The Speakership That Could Not Survive Its Own Coalition
Kevin McCarthy spent nearly a decade positioning himself to become House Speaker. He had been the House majority Whip, then Majority Leader, then Minority Leader. He ran for Speaker in 2015 after John Boehner's resignation but withdrew before the vote, apparently concluding he lacked the votes. He waited. He built relationships. He became the most prominent Republican in the House during the Trump years, managing the difficult task of remaining close to Trump while representing a competitive California district that would ultimately flip Democratic, forcing him to relocate his political base.
In January 2023, McCarthy finally won the speakership — but only after fifteen rounds of voting and a series of concessions to the House Freedom Caucus that would prove fateful. Among those concessions was reinstating the rule allowing a single member to file a motion to vacate the chair, a procedural weapon that had been restricted since the Tea Party era. McCarthy agreed to the change believing it would never actually be used. Matt Gaetz used it nine months later.
The proximate cause of the October 2023 vote was McCarthy's decision to pass a short-term continuing resolution with Democratic support to avoid a government shutdown. The Freedom Caucus had been pushing for deeper spending cuts and was furious that McCarthy had again worked around them to govern. But the deeper problem was structural: McCarthy had won the speakership by promising things to both the Republican center and the hard right that were fundamentally incompatible. He could not satisfy both simultaneously, and every governing decision generated enemies on one flank or the other.

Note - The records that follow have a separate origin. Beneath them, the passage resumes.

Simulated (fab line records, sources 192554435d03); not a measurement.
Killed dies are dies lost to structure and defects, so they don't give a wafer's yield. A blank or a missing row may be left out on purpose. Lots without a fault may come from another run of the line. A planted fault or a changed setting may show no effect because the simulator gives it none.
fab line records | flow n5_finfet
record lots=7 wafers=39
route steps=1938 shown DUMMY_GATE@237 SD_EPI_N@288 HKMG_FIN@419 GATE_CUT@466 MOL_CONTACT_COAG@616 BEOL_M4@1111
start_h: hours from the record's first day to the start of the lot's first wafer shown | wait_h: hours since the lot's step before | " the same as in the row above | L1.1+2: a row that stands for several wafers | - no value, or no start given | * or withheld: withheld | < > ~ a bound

- Kevin McCarthy (R-CA) served as Speaker of the House from January to October 2023 — the shortest speakership in modern history, ending when he was removed by a motion to vacate led by Matt Gaetz.
- He announced his resignation from Congress in December 2023, leaving mid-term — an unusual move that created a special election in California's 20th District and reflected the political damage of his ouster.
- McCarthy represented California's Central Valley (Bakersfield area) for 16 years (2007-2023) and served as House Majority Leader and Minority Leader before becoming Speaker.
- His removal represented a historic fracture in Republican caucus discipline — McCarthy had made significant concessions to the Freedom Caucus to win the speakership, only to be deposed when he negotiated a bipartisan spending deal.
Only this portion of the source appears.